Skip to main content

Module value

Module value 

Source
Expand description

GGUF v3 typed input (ADR-023 amended by ADR-060).

The GGUF spec defines no canonical form; this realization defines one — a flat Merkle skeleton. Two GGUF files that decode to the same logical content canonicalize to byte-identical skeletons. Every variable-length leaf (a string, an array payload, a tensor’s data region) is replaced by its streamed SHA-256 digest, so the skeleton’s size grows only with the KV / tensor counts (never with model size), while still binding every weight byte into the κ-label.

LE_u32(GGUF_MAGIC)
LE_u32(GGUF_VERSION_REQUIRED)
LE_u64(tensor_count)
LE_u64(kv_count)
LE_u64(canonical_alignment)
── metadata KVs, sorted by key bytes ──
  for kv: sha256(key) || LE_u32(type_tag) || canonical_value(kv)
    scalar  → the value's natural little-endian bytes
    string  → LE_u64(len) || sha256(utf8 bytes)
    array   → LE_u32(elem_type) || LE_u64(len) || sha256(wire payload)
── tensor info, sorted by name bytes ──
  for t: sha256(name) || LE_u32(n_dims) || (LE_u64(dim) × n_dims)
      || LE_u32(ggml_type_id) || LE_u64(recomputed_offset)
      || sha256(tensor data bytes)        ← streamed; binds the weights

recomputed_offset is the cumulative aligned byte position in sorted-tensor order (NOT the input’s stored offset), so two inputs whose tensor-data sections are laid out in different orders canonicalize identically.

Under ADR-060 the full skeleton flows through the pipeline as a [TermValue::Borrowed] carrier and ψ₉ folds it through the σ-axis — there is no two-level commitment, no carrier ceiling, and no count / width cap. Tensor data and large string / array payloads are streamed through prism::crypto::Sha256Hasher with bounded resident memory, so arbitrarily large weights bind into the κ-label.

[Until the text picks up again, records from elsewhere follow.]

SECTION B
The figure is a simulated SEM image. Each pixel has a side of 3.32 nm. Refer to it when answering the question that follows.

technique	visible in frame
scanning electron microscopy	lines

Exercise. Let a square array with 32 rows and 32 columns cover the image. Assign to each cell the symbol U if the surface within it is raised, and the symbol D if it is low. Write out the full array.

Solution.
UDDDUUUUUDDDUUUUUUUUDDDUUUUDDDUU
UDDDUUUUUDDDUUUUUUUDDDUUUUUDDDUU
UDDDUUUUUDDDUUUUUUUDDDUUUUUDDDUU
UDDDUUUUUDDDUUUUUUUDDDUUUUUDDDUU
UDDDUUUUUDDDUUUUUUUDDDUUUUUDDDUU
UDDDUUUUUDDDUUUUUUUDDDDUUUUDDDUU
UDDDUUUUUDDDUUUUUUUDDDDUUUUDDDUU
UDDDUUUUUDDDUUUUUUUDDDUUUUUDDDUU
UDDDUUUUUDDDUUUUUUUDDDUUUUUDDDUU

GgufValue (the owned parsed value, alloc-gated) holds the skeleton; GgufCarrier is the borrowed model-input handle the pipeline binds.

Structs§

GgufCarrier
Borrowed canonical-skeleton input handle (ADR-060 borrowed carrier). A thin, Copy borrow of the skeleton bytes produced by canonicalize; as_binding_value returns the Borrowed carrier zero-copy.
GgufValue
A parsed, canonicalized GGUF v3 file. The stored bytes are the flat canonical skeleton (see module docs). alloc-gated — the pipeline binds the borrowed GgufCarrier.

Functions§

canonicalize
Canonical skeleton as an owned Vec<u8>.